Gold rose to its highest in over one a month on Tuesday, buoyed by a weaker U.S. dollar and as fears that Britain will not have a clean break with the European Union stoked safe-haven buying.
Spot gold was up half a percent at $1,187.01 an ounce by 0620 GMT, after reaching its highest since Dec. 5 at $1,187.61 earlier in the session.
U.S. gold futures climbed 0.2 percent to $1,187.20 per ounce.
"The comments on the UK around Brexit that impacted the pound saw some safe-haven buying," said ANZ analyst Daniel Hynes.
The pound slid on Tuesday after weekend comments from British Prime Minister Theresa May sparked talk that Britain would drastically rework trade relations with the EU after Brexit.
Hynes added that gold was also getting support from strong physical buying in China ahead of the Lunar New Year later this month, although he said the longer term price outlook would likely be tepid.
"The precious metal has got plenty of headwinds in the medium-term. We are not expecting to see any particular upside to the rally we have seen in the past weeks. The outlook for rate hikes in the U.S. will be the biggest driver of gold prices in 2017," Hynes added.
Gold is highly sensitive to rising U.S. interest rates, which increase the opportunity cost of holding the non-yielding asset while boosting the dollar, in which it is priced.
The dollar index, which measures the greenback against a basket of currencies, was down 0.3 percent at 101.66 on Tuesday.

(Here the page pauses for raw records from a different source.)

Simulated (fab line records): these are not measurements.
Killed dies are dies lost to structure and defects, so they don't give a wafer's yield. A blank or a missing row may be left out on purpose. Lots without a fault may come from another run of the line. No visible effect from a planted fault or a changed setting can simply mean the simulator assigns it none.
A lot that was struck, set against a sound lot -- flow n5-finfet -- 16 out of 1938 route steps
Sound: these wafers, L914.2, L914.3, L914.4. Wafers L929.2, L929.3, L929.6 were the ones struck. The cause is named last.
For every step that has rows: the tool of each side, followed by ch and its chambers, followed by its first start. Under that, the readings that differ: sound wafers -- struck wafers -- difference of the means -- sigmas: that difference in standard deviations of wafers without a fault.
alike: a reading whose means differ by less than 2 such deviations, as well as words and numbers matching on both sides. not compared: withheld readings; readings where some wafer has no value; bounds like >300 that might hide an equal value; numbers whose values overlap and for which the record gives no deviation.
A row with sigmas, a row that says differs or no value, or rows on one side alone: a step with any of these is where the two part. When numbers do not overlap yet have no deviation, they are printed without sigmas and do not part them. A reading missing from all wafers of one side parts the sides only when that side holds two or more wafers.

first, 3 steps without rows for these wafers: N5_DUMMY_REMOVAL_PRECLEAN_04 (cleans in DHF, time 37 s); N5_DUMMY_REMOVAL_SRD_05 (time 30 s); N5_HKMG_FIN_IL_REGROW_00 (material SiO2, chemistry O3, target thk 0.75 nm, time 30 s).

"With volumes currently soft and market positioning lightened, gold should continue to push higher and test a move back above $1,200 over the short term," said MKS PAMP Group trader Sam Laughlin.
Focus is turning towards a news conference on Wednesday when U.S. President-elect Donald Trump may give more details on policies that could be implemented after he takes office on Jan. 20.
"As Trump's inauguration date nears, we suspect gold investors will monitor political developments more closely. Any significant ratcheting higher in geopolitical tensions could help trigger safe-haven bullion demand," HSBC analyst James Steel wrote in a note.
Holdings of SPDR Gold Trust, the world's largest gold-backed exchange-traded fund, fell 1.06 percent to 805.00 tonnes on Monday. The holdings have dropped about 15 percent since the November U.S. Presidential elections.
Silver was up 0.5 percent at $16.64 an ounce and platinum was 0.4-percent higher at $977.90. Platinum rose to a two-month high of $981.90 an ounce in the last session.
Palladium was set to gain for the sixth straight session, up 0.1 percent at $759 an ounce after rising to its highest in more than a month on Monday.